Why REAM
REAM provides a one-stop solution to manage social science data projects. While there are existing languages and tools that do part of what REAM does, REAM plans to bundle all necessarily functionalities into one framework with consistent syntax. See Comparison for a more detailed discussion.
In addition, REAM adhere to the single source of truth design so that large data projects are easier to manage. See the rest of the section for examples.
Features with a star sign *
are not yet implemented.
Ease of use
REAM is easy to learn. REAM syntax is similar to Markdown, and should look familiar:
# Country
- name: Belgium
- population: 11433256
- euro_zone: TRUE
It takes around half an hour to learn the basics of the language to start writing your first REAM dataset. Learn more advanced features later as your project scales up.
REAM is easy to edit. All REAM datasets are stored as text files, and can be edited in any text editor. A web-based editor is available and provides basic functionalities. No local installation required; just visit the website and start getting productive. Advanced functionalities are available through the REAM CLI tool. No complex development environment to set up. No third-party dependencies to manage.1 Just one executable binary file.2
[1]: May require Git during alpha development stage.

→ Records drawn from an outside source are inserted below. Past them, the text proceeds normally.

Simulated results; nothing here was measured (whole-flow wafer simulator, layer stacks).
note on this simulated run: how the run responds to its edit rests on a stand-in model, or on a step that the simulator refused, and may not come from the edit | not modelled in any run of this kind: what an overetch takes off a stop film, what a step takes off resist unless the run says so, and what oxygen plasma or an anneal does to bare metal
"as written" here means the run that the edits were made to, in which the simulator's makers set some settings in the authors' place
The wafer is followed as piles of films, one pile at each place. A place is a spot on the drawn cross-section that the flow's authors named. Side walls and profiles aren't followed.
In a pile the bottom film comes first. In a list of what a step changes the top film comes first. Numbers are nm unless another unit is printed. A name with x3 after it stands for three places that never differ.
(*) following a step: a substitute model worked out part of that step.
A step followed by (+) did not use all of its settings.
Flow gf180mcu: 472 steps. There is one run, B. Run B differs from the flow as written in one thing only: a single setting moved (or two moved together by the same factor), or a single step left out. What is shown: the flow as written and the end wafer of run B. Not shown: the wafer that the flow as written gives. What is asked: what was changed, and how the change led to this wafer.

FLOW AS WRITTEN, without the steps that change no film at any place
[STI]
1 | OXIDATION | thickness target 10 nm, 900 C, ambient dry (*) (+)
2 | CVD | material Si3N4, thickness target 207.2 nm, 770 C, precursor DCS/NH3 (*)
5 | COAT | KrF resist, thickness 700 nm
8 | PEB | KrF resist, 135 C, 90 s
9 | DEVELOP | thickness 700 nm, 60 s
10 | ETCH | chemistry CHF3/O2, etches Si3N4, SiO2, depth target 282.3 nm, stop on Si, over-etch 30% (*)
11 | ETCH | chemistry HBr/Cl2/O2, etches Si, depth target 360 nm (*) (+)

[2]: Users have to compile the binary themselves during alpha development stage. Platform-specific precompiled binaries would be available in the future.
Nested structure
REAM encourages data to be stored in nested structures. Instead of managing data in the following 2-dimension spreadsheet:
Country,Year
Belgium,2010
Belgium,2011
Belgium,2012
you write:
# Country
- name: Belgium
## Year
- name: 2010
## Year
- name: 2011
## Year
- name: 2012
and let the compiler compiles the latter to the former:
To replace Belgium
with its ISO code BEL
, you now have only one cell to update instead of three.
Inline documentation
REAM encourages inline documentation for individual data points through annotations. Instead of editing data and its documentation in two separate files - one spreadsheet and one word document - you write:
# Country
- name: Belgium
> officially the Kingdom of Belgium
- population: 11433256
> data from 2019; retrieved from World Bank
- euro zone: TRUE
> joined in 1999
and let the compiler produce analysis-ready datasets (CSV, JSON, etc.) and human-readable documentations (HTML, PDF, etc.) Two formats, one source.
Current Design:
Future Design:
Static typing
REAM checks for data types during compile time to ensure type safety. Instead of guessing what type each variable would be assigned to when being read:
x1,x2,x3,x4
1.0,"1.0",true,"true"
you specify the types through explicit type annotations:
# Data
- x1 (num): 1.0
- x2 (str): 1.0
- x3 (bool): TRUE
- x4 (str): TRUE
(*: Example not working. See Note for more information, or try it in the web-editor)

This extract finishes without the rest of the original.